This blog post reflects on a Front Five engagement that involved a process innovation project disruptive to a medium sized organisations value chain activities during a period where their core software product was entering the top of its established S curve life cycle and where the product’s success was driving a consequential rapid expansion of the market.
A major reflection for me has been to consider the appropriate execution timing of a process innovation project (in this case a Continuous Delivery project) that can significantly disrupt the available resources operating the existing value chain activities of the organisations business model.
In this example a client has limited resources that predominantly work on BAU development and support as well as having an overriding focus on ‘market-pull’ to properly understand changing market trends and to feed this into the pre-paradigmatic design stage of an architectural product innovation with the goal of jumping their product S curve and moving through a product discontinuity to compete in an expanding market.

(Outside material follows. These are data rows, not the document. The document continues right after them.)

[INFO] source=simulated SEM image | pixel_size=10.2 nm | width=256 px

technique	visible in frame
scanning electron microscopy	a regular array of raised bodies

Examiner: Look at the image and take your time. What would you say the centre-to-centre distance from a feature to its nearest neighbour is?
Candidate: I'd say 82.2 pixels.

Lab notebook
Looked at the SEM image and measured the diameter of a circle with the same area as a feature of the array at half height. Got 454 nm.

Front Five did an evaluation of the organisations software development and delivery capabilities via the use of an outside-in assessment technology transfer (DORA, 2017). The use of this excellent assessment technology was a mode of enquiry to search for the weakest software development and product delivery capabilities that mattered and that could be targets for innovation. Capability change areas were selected from the assessment outputs and a process innovation project to develop a subset of ‘Continuous Delivery’ (Humble and Farley, 2010) technology commenced.
Our goal was to implement an innovation prototype based on this technology that could be evaluated for readiness before being developed further and then diffused for broad adoption by the organisations software development teams. The project was managed by a Front Five project manager with two consultancy engineers and client staff.
Continuous Delivery is a meta ‘software product delivery’ technology, although applied as a subsystem in a business models value chain activities. It can be thought of as a sociotechnical system comprising a bundle of component, tool and process artefacts as well as the individuals that work with them and the knowledge to apply these in a purposeful systems configuration which creates value. Value is produced when the system is exhibiting emergent properties which are accelerating the pace and reliability of the organisations software product development processes.
The outcomes of the innovation are increased dimensions of throughput and stability when developing and delivering software products (DORA, 2017).
A product roadmap below shows the positioning of Front Five’s process innovation project (the implementation of a subset of continuous delivery technology depicted by the purple bounded area) relative to its environment, the overarching whole of the organisations G2 / G3 product innovation activities.
The project management trajectory
The DORA assessment technology gave strong indicators on which capability areas to select for innovation. As is the case with this qualitative technology, these indicators were abstract with the detail on how to realise them not yet known, so the consultancy project manager commenced an exploratory two week knowledge transfer from the client organisation to consultancy engineers involving interviews and workshops with software staff and managers. This contextualising process created awareness of the complexity of the core product and its current bundle of product delivery capabilities.
Reflecting on the complexity / uncertainty inherent at this stage of an innovation project, an exploratory organic project management approach was chosen to gradually inform the project team on how the DORA selected capability areas would be developed / innovated in the concrete context of this organisations technology landscape and also to get an increasing awareness of the influencing nature of the innovation project’s external environment, the area outside of the purple bounded area on the roadmap.
In “Agile Project Management – Agilism Versus Traditional Approaches” (Fernandez and Fernandez, 2009) differentiate agile management strategies appropriate for different project contexts and describe the initial approach the project manager selected as an ‘Adaptive Strategy’. This was a good selection for the early project context as while the goals (capability areas targeted for innovation by DORA) were known, the ends (specifics of the solution) were uncertain. Just in time planning was used with adaptive feedback to rapidly create a learning system which could then be used to discover what the innovation ends may look like. With environmental constraints acting on this innovation system, the adaptive strategy did have a weakness. The strategy required ‘meaningful customer involvement throughout the project’. Organisational staff needed to become part of the innovation project team and have ongoing involvement alongside consultancy engineers. Unfortunately due to demands in the environment external to the project, involvement of staff resources would prove to be erratic and conflicted.
In ‘Agile Project Management : Steering From The Edges’ (Augustine et al, 2005) describe projects using an agile method as ‘complex adaptive systems’ which can be recomposed dynamically. Considering that the consultancy engineers, the core of the project team would need to have access to different members of the clients staff at different times but knowing that the external environment was placing ongoing demands on these staff the project manager agreed an approach with the project sponsor on how to select resources for periodic team recomposition. Calling this a ‘Transparent Politics Meeting’ it involved meeting senior managers once a week to negotiate for resources and plan an agile sprint accordingly.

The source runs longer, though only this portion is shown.